Investing in EHP ‘risky business’

National, Normal


EASTERN Highlands Governor Malcolm KelaSmith’s invitation to New Zealand investors to invest in his province has been described as a risky proposition.
A community leader from Kokinage village in Bena, James Safanota, said although the idea looks great, “it is a risky venture as Eastern Highlands now leads the figures in criminal activities, tribal fights, armed criminals terrorising innocent villagers, drug cultivation and marketing”.
“In fact, you walk the streets of Goroka and you will notice escalating law and order problems, the number of hold-ups, bag-snatching, public loitering and other social disorder has increased.
“The number of criminals running around Kainantu town freely with high-powered firearms is alarming,” he said.
Mr Safanota said tribal fights in different parts of the province must also be brought under control before such an invitation was extended to our neighbours.
“Currently, the Asians are conducting business under heavily fortified premises.
“How is Mr Smith going to assure the safety and well-being of the people conducting business in the province?
“He must put his priorities right if he is serious in ensuring this province develops on par with other provinces in PNG,” Mr Safanota said.
He reiterated that the current police hierarchy in the province needed to be revamped as its performance “is a disgrace”.
“Many police personnel do not have respect for the uniform they wear, they have attitude and morale problems they need to address.

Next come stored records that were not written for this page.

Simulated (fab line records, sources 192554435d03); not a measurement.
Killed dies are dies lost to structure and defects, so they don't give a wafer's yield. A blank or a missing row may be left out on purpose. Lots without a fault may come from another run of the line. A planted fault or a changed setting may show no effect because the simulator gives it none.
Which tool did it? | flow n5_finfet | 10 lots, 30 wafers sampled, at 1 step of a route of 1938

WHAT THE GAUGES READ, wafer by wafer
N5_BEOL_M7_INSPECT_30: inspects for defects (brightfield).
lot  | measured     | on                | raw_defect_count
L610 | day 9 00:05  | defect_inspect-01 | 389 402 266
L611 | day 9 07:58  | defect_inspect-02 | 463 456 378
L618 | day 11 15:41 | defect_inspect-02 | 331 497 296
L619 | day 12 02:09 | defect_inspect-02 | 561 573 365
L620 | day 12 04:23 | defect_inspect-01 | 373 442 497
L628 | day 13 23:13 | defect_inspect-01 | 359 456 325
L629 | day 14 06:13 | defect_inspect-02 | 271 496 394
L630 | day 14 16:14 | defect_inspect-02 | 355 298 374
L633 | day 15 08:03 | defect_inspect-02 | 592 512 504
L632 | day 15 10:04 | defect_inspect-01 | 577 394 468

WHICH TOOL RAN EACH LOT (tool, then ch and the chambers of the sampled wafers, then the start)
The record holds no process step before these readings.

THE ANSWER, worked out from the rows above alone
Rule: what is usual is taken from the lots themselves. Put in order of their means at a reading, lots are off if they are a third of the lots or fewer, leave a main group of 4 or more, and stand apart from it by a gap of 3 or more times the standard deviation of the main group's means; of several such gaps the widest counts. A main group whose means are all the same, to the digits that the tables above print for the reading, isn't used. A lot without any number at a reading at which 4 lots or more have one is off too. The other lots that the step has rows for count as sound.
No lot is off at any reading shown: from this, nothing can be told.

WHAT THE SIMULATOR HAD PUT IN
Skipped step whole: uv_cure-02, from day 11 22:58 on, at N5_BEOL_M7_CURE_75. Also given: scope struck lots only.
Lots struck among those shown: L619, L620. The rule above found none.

“The chewing of buai, smoking, drinking while in uniform during official hours is a national disgrace,” he said.
Mr Safanota said all Government departments were having funding problems but that should not be an excuse for police personnel disgracing the uniform and the profession they swore to uphold without fear or favour.
He appealed to all eight MPs from the province to work together to address the law and order concerns.
Mr Safanota also challenged the provincial administration to be pro-active to such issues to improve the image of the province.
“The once beautiful town of Goroka is now infested with petty criminals that you have to be on guard just to cross the street for an ice-cream,” he said.
“It is an even worse scenario at Goroka market where people from enemy tribes chop each other like animals.
“This is also the venue where youths openly sell and consume marijuana, gamble, snatch bags and cause other social disorders.
“New Zealanders are not new to this province, they had the once successful project like honey but it is now rundown,” Mr Safanota said.
Mr Smith had extended the invitation during the visit of New Zealand Governor-General Sir Anand Satyanand to Goroka late last month.